She's perfectly legal in Pennsylvania (age of consent = 16).
Story:
In the spring and summer of 2006, Eric Rinehart, at the time a 34-year-old police officer in the small town of Middletown, Indiana, began consensual sexual relationships with two young women, ages 16 and 17.
Whatever you might think of Rinehart's judgment or ethics, his relationships with the girls weren't illegal. The age of consent in Indiana is 16.
Rinehart got into legal trouble because one of the girls mentioned to him that she had posed for sexually provocative photos for a previous boyfriend and offered to do the same for Rinehart. Rinehart lent her his camera, which she returned with the promised photos. Rinehart and both girls then took additional photos and at least one video, which he downloaded to his computer.
In 2007 Rinehart was convicted on two federal charges of producing child pornography.
U.S. District Court Judge David Hamilton reluctantly sentenced Rinehart to 15 years in prison. Thanks to mandatory minimum sentences, Hamilton wrote, his hands were tied. There is no parole in the federal prison system. So barring an unlikely grant of clemency from the president, Rinehart, who is serving his time at a medium-security prison in Pennsylvania, will have to complete at least 85 percent of his term (assuming time off for good behavior), or nearly 13 years.
It did not matter that Rinehart's sexual relationships with the two girls were legal. Nor did it matter that the photos for which he was convicted never went beyond his computer. Rinehart had no prior criminal history, and there was no evidence he had ever possessed or searched for child pornography on his computer. There was also no evidence that he abused his position as a police officer to lure the two women into sex. His crime was producing for his own use explicit images of two physically mature women with whom he was legally having sex.

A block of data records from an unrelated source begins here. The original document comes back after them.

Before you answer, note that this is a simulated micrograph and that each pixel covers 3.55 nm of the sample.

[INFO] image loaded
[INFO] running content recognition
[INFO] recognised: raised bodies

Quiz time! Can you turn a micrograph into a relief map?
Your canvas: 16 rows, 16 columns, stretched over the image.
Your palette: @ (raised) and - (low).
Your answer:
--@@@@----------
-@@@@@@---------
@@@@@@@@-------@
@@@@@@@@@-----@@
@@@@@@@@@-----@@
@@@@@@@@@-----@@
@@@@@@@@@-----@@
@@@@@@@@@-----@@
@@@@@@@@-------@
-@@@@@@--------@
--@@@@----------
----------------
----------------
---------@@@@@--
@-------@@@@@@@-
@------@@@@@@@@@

In his sentencing statement, Judge Hamilton urged executive clemency for Rinehart. He pointed out that under federal law Rinehart received the same sentence someone convicted of hijacking an airplane or second-degree murder would receive. For a bank robber to get Rinehart's sentence, Hamilton wrote, "he would need to fire a gun, inflict serious bodily injury on a victim, physically restrain another victim, and get away with the stunning total of $2.5 million."